[143] Lib. i. 8.

[144] A complete description and a figure of these bellows may be found in Schluter’s Unterricht von Hütten-werken. Brunswick, 1738.—Traité de la fonte des mines par le feu du charbon de terre; par M. de Genssane. Paris, 1770, 2 vols. 4to. [Ure’s Dictionary, p. 1128, also contains an excellent figure of these wooden bellows.]

[145] “Germany is the country of machines. In general the Germans lessen manual labour considerably by machines adapted to every kind of movement; not that we are destitute of able mechanics; we have the talent of bringing to perfection the machines invented by our neighbours.”—P. 200. [This remark of Grignon will sound rather odd to English ears.]

[146] Becher’s Narrische Weisheit und weise Narrheit. Frankfort, 1683, 12mo, p. 113.

[147] In this dissertation, the time of the invention is stated to be about forty years before, which would be the year 1629 or 1630; but in an improved edition, printed with additions at Hamburg, in 1725, a different period is given. “About eighty years ago,” says the author, “a new kind of bellows, which ought rather to be called the pneumatic chests, was invented in the village of Schmalebuche, in the principality of Coburg, in Franconia. Two brothers, millers in that village, Martin and Nicholas Schelhorn, by means of some box made by them, the lid of which fitted very exactly, found out these chests, as I was told by one of their friends, a man worthy of credit. These chests are not of leather, but entirely of wood joined together with iron nails. In blacksmiths’ shops they are preferred to those constructed with leather, because they emit a stronger blast, as leather suffers the more subtile part of the air to escape through its pores.”

[148] In many places these bellows were at first put in a wooden case, to prevent their construction from being known.

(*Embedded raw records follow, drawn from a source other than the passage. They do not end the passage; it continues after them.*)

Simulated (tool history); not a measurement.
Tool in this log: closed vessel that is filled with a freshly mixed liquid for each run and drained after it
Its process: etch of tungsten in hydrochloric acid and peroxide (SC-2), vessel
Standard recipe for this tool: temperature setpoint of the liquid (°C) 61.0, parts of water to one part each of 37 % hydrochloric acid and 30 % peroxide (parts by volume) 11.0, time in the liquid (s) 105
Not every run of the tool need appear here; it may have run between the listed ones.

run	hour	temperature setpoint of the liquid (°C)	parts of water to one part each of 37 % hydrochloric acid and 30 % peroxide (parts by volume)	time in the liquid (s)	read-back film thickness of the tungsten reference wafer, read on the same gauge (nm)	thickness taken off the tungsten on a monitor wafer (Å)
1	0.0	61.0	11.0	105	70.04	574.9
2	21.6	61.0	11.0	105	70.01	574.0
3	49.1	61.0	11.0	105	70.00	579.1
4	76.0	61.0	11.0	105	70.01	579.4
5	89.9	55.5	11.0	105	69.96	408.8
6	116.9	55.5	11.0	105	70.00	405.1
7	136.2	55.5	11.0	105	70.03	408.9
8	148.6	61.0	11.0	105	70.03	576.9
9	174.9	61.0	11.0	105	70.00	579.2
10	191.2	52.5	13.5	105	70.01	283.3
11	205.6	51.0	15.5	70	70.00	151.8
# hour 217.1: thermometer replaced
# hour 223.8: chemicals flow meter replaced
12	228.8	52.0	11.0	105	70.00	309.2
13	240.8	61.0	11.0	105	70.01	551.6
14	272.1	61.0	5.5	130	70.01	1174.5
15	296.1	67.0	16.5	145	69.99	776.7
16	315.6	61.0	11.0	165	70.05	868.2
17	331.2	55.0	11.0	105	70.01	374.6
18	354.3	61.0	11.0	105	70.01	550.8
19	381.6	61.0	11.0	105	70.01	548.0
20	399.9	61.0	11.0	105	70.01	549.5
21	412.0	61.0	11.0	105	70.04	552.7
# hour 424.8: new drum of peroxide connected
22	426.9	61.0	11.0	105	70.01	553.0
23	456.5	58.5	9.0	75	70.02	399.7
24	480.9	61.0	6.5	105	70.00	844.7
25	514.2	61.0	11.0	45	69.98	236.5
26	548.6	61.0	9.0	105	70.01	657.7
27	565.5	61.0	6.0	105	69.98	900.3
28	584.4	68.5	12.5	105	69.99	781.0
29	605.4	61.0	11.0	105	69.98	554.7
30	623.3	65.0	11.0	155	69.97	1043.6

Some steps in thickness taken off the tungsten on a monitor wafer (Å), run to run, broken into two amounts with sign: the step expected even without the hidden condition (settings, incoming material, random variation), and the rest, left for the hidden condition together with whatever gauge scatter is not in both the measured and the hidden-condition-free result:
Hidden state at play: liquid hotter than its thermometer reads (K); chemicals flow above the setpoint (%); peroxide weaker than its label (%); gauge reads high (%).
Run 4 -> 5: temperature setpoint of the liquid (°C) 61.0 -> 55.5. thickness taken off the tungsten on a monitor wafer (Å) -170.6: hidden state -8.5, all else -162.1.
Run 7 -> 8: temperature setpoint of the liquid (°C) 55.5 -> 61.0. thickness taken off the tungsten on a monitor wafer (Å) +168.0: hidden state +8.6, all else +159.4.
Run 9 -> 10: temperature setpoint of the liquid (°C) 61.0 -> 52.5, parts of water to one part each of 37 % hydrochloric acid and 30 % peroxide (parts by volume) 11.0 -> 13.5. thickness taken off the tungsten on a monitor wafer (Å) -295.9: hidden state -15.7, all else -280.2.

[149] In J. P. Ludewig, Scriptores Rerum Episcopatus Bambergensis. Francof. 1718, fol. Where any bishop of latter times is praised, I find no mention of this useful and ingenious invention.


COACHES.

If by this name we are to understand every kind of covered carriage in which one can with convenience travel, there is no doubt that some of them were known to the ancients. The arcera, of which mention is made in the twelve tables, was a covered carriage used by sick and infirm persons[150]. It appears to have been employed earlier than the soft lectica, and by it to have been brought into disuse. A later invention is the carpentum, the form of which may be seen on antique coins, where it is represented as a two-wheeled car with an arched covering, and which was sometimes hung with costly cloth[151]. Still later were introduced the carrucæ, first mentioned by Pliny; but so little is known of them, that antiquaries are uncertain whether they had only one wheel, like our wheelbarrows, or, as is more probable, four wheels. This much, however, is known, that they were first-rate vehicles, ornamented with gold and precious stones, and that the Romans considered it as an honour to ride in those that were remarkably high[152]. In the Theodosian code the use of them is not only allowed to civil and military officers of the first rank, but commanded as a mark of their dignity[153].